The soon-to-depart press secretary of the Chancellor said yesterday that it "could not be right" that his own activities should attract more press attention than the launch of the euro. In 25 years' time the brief Whitehall career of a press officer will hardly warrant a footnote in the history of politics in the UK - it will get the footnote only if it becomes an early sign of the unravelling of what appeared to be a promising government.

The euro, on the other hand, will be a major feature in the history books for generations to come. At one extreme, children may be learning that the year 1999 was a key date in the creation of the United States of Europe, just as 1776 was a key date in the creation of the United States of America. At the other extreme, they may learn that this was the equivalent of the Treaty of Versailles in 1919, a botched political decision that helped to push Europe along a slide to catastrophe.

Or maybe (and this is my own expectation) they will learn that it was an interesting monetary experiment, like the Bretton Woods fixed exchange rate system of 1944, that worked for a while reasonably well - and then fell to bits after lasting less than a generation.

Yesterday everyone involved with the euro was congratulating each other at its smooth launch. In fact there were only two things that might have gone wrong. One was some kind of technical failure as a result of loading a new currency on to the computers of the world's banks. It didn't, which is unsurprising when you consider the considerable technical competence of big banks. They are terrific at the actual mechanics of banking - it is in lending billions to Russia (or whoever) that they screw up.

The second was the possibility of some kind of speculative attack. For example, the irrevocable locking together of European currencies might encourage holders of one (say the Italian lira) to bail out and pile into another (say the German mark) on the grounds that the locking together might not be so irrevocable after all. But the fact that this, too, failed to happen is also unsurprising, for there is no reason why it should happen now as opposed to in a year or two.

Money is the strangest of commodities. Sometimes it moves with astonishing speed: currency rates change, interest rates change, stock-market prices soar and plunge, giant projects are financed, countries default on their debts. All this can happen in a few minutes, occasionally in a few seconds.

At other times it moves with glacial slowness. Those of us who were taught our economics in the Sixties were told that currencies were fixed together and also fixed to gold. That was the world system, a global agreement that had underwritten the post-war recovery by giving international traders the currency stability that they needed to plan production, trade and so on. This was in contrast to the bad old days of the inter-war period when currencies floated, countries devalued to obtain a competitive advantage, protectionism rose and trade collapsed.

Tensions within this system were evident almost immediately, for sterling was over-valued and had to be devalued in 1949. Strains increased during the Sixties and the system finally fell to bits in 1972. But the key lesson is that it took years for those pressures, which were evident at the start, to break through. Political will can resist financial forces for a long time.

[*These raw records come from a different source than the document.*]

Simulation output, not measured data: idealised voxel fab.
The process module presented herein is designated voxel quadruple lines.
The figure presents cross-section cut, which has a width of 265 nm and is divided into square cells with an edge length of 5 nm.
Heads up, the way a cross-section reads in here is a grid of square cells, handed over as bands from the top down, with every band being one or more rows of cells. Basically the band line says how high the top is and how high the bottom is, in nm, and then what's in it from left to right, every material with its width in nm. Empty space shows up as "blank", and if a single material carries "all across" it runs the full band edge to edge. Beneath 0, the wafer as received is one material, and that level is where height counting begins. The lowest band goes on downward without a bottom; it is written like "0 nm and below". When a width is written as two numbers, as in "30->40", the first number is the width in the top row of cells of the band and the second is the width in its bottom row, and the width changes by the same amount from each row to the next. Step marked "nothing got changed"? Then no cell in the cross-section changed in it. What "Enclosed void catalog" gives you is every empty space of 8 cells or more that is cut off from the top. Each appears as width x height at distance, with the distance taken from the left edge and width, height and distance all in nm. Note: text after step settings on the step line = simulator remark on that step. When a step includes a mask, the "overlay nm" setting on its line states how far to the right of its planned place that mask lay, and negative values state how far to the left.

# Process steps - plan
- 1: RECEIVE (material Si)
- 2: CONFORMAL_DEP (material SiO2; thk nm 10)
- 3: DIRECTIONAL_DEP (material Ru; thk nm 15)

So it is terribly important now to ignore both the hype and the hatred: that the euro project is bound to be a success because it has started so smoothly, or that it is bound to fail because the people at the European Central Bank are incompetent.

Both views are wrong. Even if it runs smoothly for many months, even years, that does not ensure its survival. However, even if it were managed moderately incompetently, it could still last for years. The economies of developed countries are pretty robust animals: you can throw quite a lot of incompetence at them and they still manage to survive. Look at the way they scrambled through the collapse of the fixed rate system and the great inflation of the Seventies and Eighties.

So what should we think? Leave aside for the moment the contentious issue of whether Britain should join, which is really a separate decision involving sovereignty as well as finance and economics. What we should try to do is to see this venture in a long historical context and then - in the months and years ahead - look for clues as to how the advantages it confers and the tensions within it will play out.

The euro represents a powerful unifying force in an area that has not had a single currency for some 1,500 years - not since the Roman empire. The fact that the money is the same on different sides of a border inevitably binds the economies on each side more closely together. So the continental European economy will inevitably become more closely integrated as the years go by.

This inevitability stems from (sorry about the expression) price and wage transparency - the fact that both companies and individuals will be able to see the differences in wages and prices in different parts of the Continent. Sure, at the moment anyone with a calculator can work this out pretty fast, but not having to work it out at all really does change things.

How will transparency affect Europe? Well, of course we have no folk memory of the Roman empire, but we can look back at the early Fifties here, before the surge of international trade changed our lives. Things we bought were made here: if you wanted a car or a TV set you bought a British one because that was the only sort available. Now it is impossible to buy either.

But not all services are similarly traded. We still have bank accounts, mostly, in British banks. So continental Europe will be faced with a wave of cross-border trade not just in goods but also in services. Companies that are uncompetitive (like our car makers) will gradually disappear. Companies that are good will tend to take over. The single European market will make another leap forward, and though there will be winners and losers the overall efficiency of the European economy will undoubtedly rise as a result.

This will create tensions. To take another analogy, look at our local high streets. Stand in Inverness and you see the same stores as you do in Plymouth. That homogeneity has not yet happened on the Continent, but it will. Will Europeans feel comfortable about the practical aspects of economic integration, in particular the fact that local companies may fail as outsiders come in?

People will move more, too, as individuals can compare wages more directly and companies can more easily scour a larger market for talented staff. Again, the overall economic effect will be for more efficiency, but will continental Europeans feel comfortable about the migration that will result - "their" people losing jobs to outsiders?

I suspect that in the early years of the euro, these practical tensions will prove more difficult to contain than the more abstruse concerns about an interest rate being set by a committee in Frankfurt, rather than by a local central bank or finance ministry. Look 10 or more years forward and the pressure could become enormous. But if euroland does get through the next three years and succeed in exchanging all the marks, francs, lire and so on for euros, then do not expect the thing to break up swiftly thereafter.

Money is only money. People do adapt surprisingly fast to having a different kind of the stuff in their pockets and their bank accounts. We have, after all, had to adapt to the fact that our money now is worth less than 10 per cent of what it was worth 30 years ago. That is a much bigger adjustment than the shift from one currency to another.

So what happens in the next few weeks is no guide, positive or negative, to the future. Beware the euro-euphoria. Beware, too, the euro-sneers.